Return Of The Walking Dead Relative

If one of your late ancestors were to come back from the dead and join you for dinner, what things about your family would this person find the most shocking?

Ok this person – let’s just pick a random person from 50-60 years ago – would be shocked at the fact that he/she is  alive again. And that we all poop in proper toilets and not a hole in the ground!  And then he/she would think – hey what the fuck is this internet thing? And what are these devices that these young whippersnappers are using? Mobile phones? What the hell is a selfie? Should I get one? What’s Twerking and why is that stupid girl sticking her tongue out in all her photos? What is she wearing and where is her father?

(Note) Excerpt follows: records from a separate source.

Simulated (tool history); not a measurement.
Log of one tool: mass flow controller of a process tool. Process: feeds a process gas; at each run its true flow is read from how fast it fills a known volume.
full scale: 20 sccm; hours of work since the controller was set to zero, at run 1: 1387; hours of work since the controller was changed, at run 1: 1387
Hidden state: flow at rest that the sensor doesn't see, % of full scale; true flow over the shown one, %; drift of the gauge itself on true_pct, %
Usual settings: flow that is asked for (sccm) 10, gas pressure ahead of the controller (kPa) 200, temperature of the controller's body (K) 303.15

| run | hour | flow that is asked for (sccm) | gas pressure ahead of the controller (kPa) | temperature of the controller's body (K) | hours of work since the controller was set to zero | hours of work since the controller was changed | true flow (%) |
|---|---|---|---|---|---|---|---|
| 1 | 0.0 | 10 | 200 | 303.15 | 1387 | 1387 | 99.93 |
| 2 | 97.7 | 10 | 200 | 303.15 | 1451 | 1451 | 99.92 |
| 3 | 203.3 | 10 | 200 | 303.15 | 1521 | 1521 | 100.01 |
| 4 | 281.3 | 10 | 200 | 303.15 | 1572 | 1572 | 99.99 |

Seriously they would think it odd that we, his/her relatives, or a lot of us live in the same city yet use the computer & Facebook or a mobile phone to keep in touch with each other rather than going to see each other more often. He/she would be surprised at the work choices that some of us have made and still make. He/she would also be surprised that 3 of us – all guys, me and 2 of my cousins – are still bachelors at the ages that we are (the other two guys turn 41 this year and I will turn 38 soon) and will be astonished that our folks allowed this to happen. He/she might also be surprised that there are a few atheists in the family and that some of us do not pray or go to the temples.

He/she would also struggle to fathom the fact that several of my cousins have chosen their own spouse and that 4 of them aren’t Malayalee Nairs and one isn’t even an Indian! And is younger than his wife! He might have a heart attack and die once again and you know what – I wouldn’t care!